SV-102365r1_rule SELS-SW-000280 CCI-000366 MEDIUM The SEL-2740S must be configured to mitigate the risk of ARP cache poisoning attacks. The SEL-2740S must deter ARP cache poisoning attacks and configure the specific ARP flows that are only necessary to the control system network.
SV-102367r1_rule SELS-SW-000290 CCI-000366 MEDIUM The SEL-2740S must be configured to capture all packets without flow rule match criteria. The OTSDN switch must be capable of capturing frames that are not engineered to be in the network and send them to a Security Information and Event Manager (SIEM) or midpoint sensor for analysis.
SV-102369r1_rule SELS-SW-000300 CCI-000366 MEDIUM The SEL-2740S must be configured with backup flows for all host and switch flows to ensure proper failover scheme is in place for the network. The SEL-2740S must be capable of multiple fast failover, backup and in cases isolation of the traffic from a detected threat in the system.
SV-102371r1_rule SELS-SW-000310 CCI-000366 MEDIUM The SEL-2740S must be configured to forward only frames from allowed network-connected endpoint devices. By only allowing frames to be forwarded from known end-points mitigates risks associated with broadcast, unknown unicast, and multicast traffic storms.
SV-102401r1_rule SELS-SW-000010 CCI-000381 MEDIUM The SEL-2740S must be configured to permit the allowed and necessary ports, functions, protocols, and services. A compromised switch introduces risk to the entire network infrastructure as well as data resources that are accessible via the network. The perimeter defense has no oversight or control of attacks by malicious users within the network. Preventing network breaches from within is dependent on implementing a comprehensive defense-in-depth strategy, including securing each device connected to the network. This is accomplished by following and implementing all security guidance applicable for each node type. A fundamental step in securing each switch is to enable only the capabilities required for operation.
SV-102403r1_rule SELS-SW-000050 CCI-001095 MEDIUM The SEL-2740S -must be configured to limit excess bandwidth and denial of service (DoS) attacks. Denial of service is a condition when a resource is not available for legitimate users. Packet flooding DDoS attacks are referred to as volumetric attacks and have the objective of overloading a network or circuit to deny or seriously degrade performance, which denies access to the services that normally traverse the network or circuit. Volumetric attacks have become relatively easy to launch by using readily available tools such as Low Orbit Ion Cannon or by using botnets. Measures to mitigate the effects of a successful volumetric attack must be taken to ensure that sufficient capacity is available for mission-critical traffic. Managing capacity may include, for example, establishing selected network usage priorities or quotas and enforcing them using rate limiting, Quality of Service (QoS), or other resource reservation control methods. These measures may also mitigate the effects of sudden decreases in network capacity that are the result of accidental or intentional physical damage to telecommunications facilities (such as cable cuts or weather-related outages).

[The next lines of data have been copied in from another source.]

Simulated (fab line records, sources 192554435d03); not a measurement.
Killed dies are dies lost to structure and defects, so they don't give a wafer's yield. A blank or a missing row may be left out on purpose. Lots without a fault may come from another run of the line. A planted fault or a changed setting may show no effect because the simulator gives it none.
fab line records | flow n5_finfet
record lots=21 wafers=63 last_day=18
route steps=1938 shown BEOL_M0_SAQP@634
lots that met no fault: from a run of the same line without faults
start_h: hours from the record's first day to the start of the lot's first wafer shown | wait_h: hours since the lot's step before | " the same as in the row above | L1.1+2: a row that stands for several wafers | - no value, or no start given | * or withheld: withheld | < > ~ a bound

SV-102405r1_rule SELS-SW-000070 CCI-001919 MEDIUM The SEL-2740S must be configured to packet capture flows. Without the capability to select a user session to capture/record or view/hear, investigations into suspicious or harmful events would be hampered by the volume of information captured. The volume of information captured may also adversely impact the operation for the network. Session audits may include port mirroring, tracking websites visited, and recording information and/or file transfers.
SV-102407r1_rule SELS-SW-000080 CCI-001920 MEDIUM The SEL-2740S must be configured to capture flows for real-time visualization tools. Without the capability to remotely view/hear all content related to a user session, investigations into suspicious user activity would be hampered. Real-time monitoring allows authorized personnel to take action before additional damage is done. The ability to observe user sessions as they are happening allows for interceding in ongoing events that after-the-fact review of captured content would not allow.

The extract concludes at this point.